NIS-to-LDAP Commands, Files, and Maps

There are two utilities, two configuration files, and a mapping that are associated with the N2L transition.

Table 15–2 Descriptions of N2L Commands, Files, and Maps

Command/File/Map 

Description 

/usr/lib/netsvc/yp/inityp2l

A utility that assists with the creation of the NISLDAPmapping and ypserv configuration files. This utility is not a general-purpose tool for the management of these files. An advanced user can maintain the N2L configuration files or create custom mappings by using a text editor to examine and customize the inityp2l output. See the inityp2l(1M) man page.

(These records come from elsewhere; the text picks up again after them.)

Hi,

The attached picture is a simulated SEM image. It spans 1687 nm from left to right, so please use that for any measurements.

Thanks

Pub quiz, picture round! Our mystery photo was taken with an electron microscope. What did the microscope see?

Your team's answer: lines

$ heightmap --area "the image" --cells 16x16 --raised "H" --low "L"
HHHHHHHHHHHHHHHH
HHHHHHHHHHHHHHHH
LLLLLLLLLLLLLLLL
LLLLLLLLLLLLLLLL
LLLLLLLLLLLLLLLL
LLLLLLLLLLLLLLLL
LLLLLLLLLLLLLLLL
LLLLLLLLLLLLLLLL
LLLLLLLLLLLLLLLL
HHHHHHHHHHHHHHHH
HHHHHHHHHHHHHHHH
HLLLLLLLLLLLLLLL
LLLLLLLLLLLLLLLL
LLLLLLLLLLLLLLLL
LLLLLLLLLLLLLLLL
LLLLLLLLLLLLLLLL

/usr/lib/netsvc/yp/ypmap2src

A utility that converts standard NIS maps to approximations of the equivalent NIS source files. The primary use for ypmap2src is to convert from an N2L transition server to traditional NIS. See the ypmap2src(1M) man page.

/var/yp/NISLDAPmapping

A configuration file that specifies the mapping between NIS map entries and equivalent Directory Information Tree (DIT) entries in LDAP. See the NISLDAPmapping(4) man page.

/var/yp/ypserv

A file that specifies configuration information for the NIS–to–LDAP transition daemons. See the ypserv(4) man page.

ageing.byname

A mapping used by yppasswdd to read and write password aging information to the DIT when the NIS-to-LDAP transition is implemented.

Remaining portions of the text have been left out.